Louisiana constructing islands in the gulf to aid in oil cleanup
Monday, July 19, 2010
ON SAND BERM E-4 IN THE GULF OF MEXICO -- In theory, Louisiana's plan to hold back the BP oil spill sounds awe-inspiring, like an ancient myth made possible with oil-company money: To keep out an offshore invader, the state wants to make new land rise from the sea.
In reality, it looks slightly less impressive.
Here, more than 15 miles offshore, a dredging company is building an island about as wide as an interstate highway. This sandy strip is slowly getting bigger, as dredged-up mud gurgles and creaks down its spine in a rusty pipe and shoots out to form new land at its end.
But this island is still less than a mile long: a spot, not a wall, in a vast sea tainted by oil.
Officially called Sand Berm E-4, it is part of this state's most ambitious plan to combat the oil and at the same time help stave off long-term coastal erosion. It is at the heart of a politically touchy spat between Louisiana and the federal government, and between Louisiana and some of its scientists, over how to fight the oil that has leaked from the Macondo well.
Louisiana officials say the most reliable way to stop the oil from reaching sensitive marshes is to put solid land -- built from sandbags, sand piles or plain old rocks -- in its way. But many scientists and environmentalists say they are not convinced that these efforts will do much good.
"They are going to cost a lot of money, and their ultimate value is very much in question," said Aaron Viles, of the nonprofit Gulf Restoration Network. In some places, he said, the state's land-building "may be doing more harm than good."
Louisiana is the closest land to the blown-out BP well, and its salt marshes are far harder to clean than the sandy beaches that dominate the coast in Mississippi, Alabama and Florida. Louisiana, led by Gov. Bobby Jindal (R), has reacted with furious work to keep oil out of those marshes -- and with criticism of the Obama administration for holding its efforts up.
State officials say they chose to build land barriers because they extend to the ocean floor, unlike the floating "containment boom." They can also stay put in a storm, unlike the barges used to block marsh inlets. The state says the land-building plan will still be necessary, even if the BP well remains capped.
There is already far too much oil in the water, Louisiana officials say, for skimming and controlled burns to eradicate it.

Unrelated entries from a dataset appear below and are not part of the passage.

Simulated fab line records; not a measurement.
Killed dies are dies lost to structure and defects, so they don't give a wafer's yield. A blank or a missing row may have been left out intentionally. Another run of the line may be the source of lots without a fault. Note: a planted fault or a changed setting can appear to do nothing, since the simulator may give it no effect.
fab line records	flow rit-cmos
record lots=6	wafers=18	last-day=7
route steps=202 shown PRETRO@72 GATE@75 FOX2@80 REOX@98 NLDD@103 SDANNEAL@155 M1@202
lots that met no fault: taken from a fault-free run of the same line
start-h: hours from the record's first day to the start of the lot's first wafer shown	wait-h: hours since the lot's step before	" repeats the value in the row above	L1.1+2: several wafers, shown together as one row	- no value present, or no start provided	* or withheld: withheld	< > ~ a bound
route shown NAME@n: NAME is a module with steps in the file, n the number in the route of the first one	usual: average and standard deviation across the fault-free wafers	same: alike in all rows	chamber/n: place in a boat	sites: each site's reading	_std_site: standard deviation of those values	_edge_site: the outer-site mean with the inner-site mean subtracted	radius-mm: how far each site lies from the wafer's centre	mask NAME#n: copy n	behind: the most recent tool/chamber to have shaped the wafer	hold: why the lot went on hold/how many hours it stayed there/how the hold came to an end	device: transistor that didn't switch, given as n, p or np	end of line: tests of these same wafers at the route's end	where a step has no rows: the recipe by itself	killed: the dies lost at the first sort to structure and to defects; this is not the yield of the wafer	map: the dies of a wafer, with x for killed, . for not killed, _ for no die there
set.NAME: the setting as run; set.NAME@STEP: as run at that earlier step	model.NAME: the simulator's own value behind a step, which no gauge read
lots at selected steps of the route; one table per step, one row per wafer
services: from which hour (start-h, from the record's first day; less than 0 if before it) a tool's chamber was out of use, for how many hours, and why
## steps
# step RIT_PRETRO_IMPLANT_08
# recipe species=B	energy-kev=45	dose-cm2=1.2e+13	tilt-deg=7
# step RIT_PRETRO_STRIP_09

"There's not enough assets in this world right now to skim this thing offshore," said Deano Bonano, an official in Jefferson Parish who is overseeing efforts to protect the parish's marshes. "You're talking about an ocean of oil."
The state has already filled in 14 inlets that connected the marshes with the Gulf of Mexico, using mounds of dirt and giant sandbags in metal frames. But this man-made island is part of a far more ambitious effort: The state has proposed building 128 miles of islands in arcs off the coast, based on existing plans to rebuild lost barrier islands to fight erosion.